We are enlightened about the wave of feminism in western states, through multiple literary sources. But most of us are not aware of the wave of emancipation of women in Pakistan during Zia’s regime.

In the present day, the status and narratives of women empowerment in Pakistan is deeply rooted with the struggle and efforts of women against ‘Islamization’ of Ziaul Haq.  

32 years ago on February 12, 1983 Pakistani women realized for the very first time that they have to struggle against General Ziaul Haq’s ‘Islamization’ process. The ‘Islamization’ was not only discriminatory, but also deprived women of their basic rights in a radical society.

Every year we celebrate the day as ‘National Women’s Day’ to pay tribute to their struggle for the rights of women and restoration of democracy with its true essence.

The heroic step of these women  against the military dictatorship were witnessed on the streets of Lahore as they broke the chains of martial law regulations. The dictatorial rule prevented them from carrying out rallies and processions, on grounds of basic democratic rights.

These courageous women of Women’s Action Forum (WAF) collaborated with women of Pakistan Women Lawyers’ Association (PWLA) and took to the streets. They marched from Hall Road towards the Lahore High Court to challenge the law of evidence. The law had been devised to mitigate the testimony of women as half of men.  

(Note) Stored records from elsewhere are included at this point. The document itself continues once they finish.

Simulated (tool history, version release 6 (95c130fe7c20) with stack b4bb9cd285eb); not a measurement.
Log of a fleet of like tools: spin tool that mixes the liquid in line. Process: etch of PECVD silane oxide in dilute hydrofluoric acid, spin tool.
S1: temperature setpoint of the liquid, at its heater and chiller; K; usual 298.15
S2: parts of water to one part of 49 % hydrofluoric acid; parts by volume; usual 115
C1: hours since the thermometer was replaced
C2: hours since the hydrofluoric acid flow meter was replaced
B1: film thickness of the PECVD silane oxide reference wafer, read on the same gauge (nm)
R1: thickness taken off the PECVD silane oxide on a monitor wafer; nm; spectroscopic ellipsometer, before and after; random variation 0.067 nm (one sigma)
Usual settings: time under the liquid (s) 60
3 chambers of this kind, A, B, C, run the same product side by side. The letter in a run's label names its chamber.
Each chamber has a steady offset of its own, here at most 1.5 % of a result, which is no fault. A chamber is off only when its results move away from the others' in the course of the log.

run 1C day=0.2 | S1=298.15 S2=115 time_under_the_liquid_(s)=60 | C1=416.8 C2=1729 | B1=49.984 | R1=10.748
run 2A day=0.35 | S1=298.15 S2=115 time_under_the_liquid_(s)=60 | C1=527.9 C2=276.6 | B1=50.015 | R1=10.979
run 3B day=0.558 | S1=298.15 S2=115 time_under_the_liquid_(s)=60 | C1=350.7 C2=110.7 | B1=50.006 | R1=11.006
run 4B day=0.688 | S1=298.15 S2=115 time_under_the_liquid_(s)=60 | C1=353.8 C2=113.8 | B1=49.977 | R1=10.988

Narratives from history remind us that when the struggle of these women reached the high court, they were welcomed by the revolutionary poet Habib Jalib. He paid the price of paying solidarity to these women by sharing incarceration with these revolutionaries struggling for an egalitarian, non-patriarchal and emancipated world for women.   

Nighat Saeed Khan, who played pivotal role in the foundation of WAF, opens up and shared the vivid memory of that day. She recalled that the activists took on the oppressive military regime, when nobody was courageous enough to take steps against the series of discriminative laws against women. Women themselves had to stand up against the patriarchal society and challenged these discriminative laws in the court of law. WAF played a very significant role in this entire wave of struggle against the proposed law of evidence.

The struggle paid off when the morning of February 12, in 1983 attenuated proposed law of evidence, though ‘eyewitness’ was still an issue.

Another eye witness of this wave against Zia’s ‘Islamization’ – Farida Shaheed recalled that Shahnaz, a young activist who was crying while she tried to console her by saying that they all are facing baton charge together. However, her striking answer was 

“Mein lathi charge ki waja se nai ro rahi. Bulkay dukh toh iss baat ka hai ke mein unse lathi hasil karny kay bawajod bhi badla na lay saki.”

(I’m not crying because of the baton charge. I’m upset because I couldn’t get vengeance despite taking the baton from them)

We need to make a commitment to ourselves that we will educate the masses for the establishment of a just and democratic Pakistan, where both men and women are equally recognized without any discrimination. We need to give them the right to live their lives with self-respect and dignity.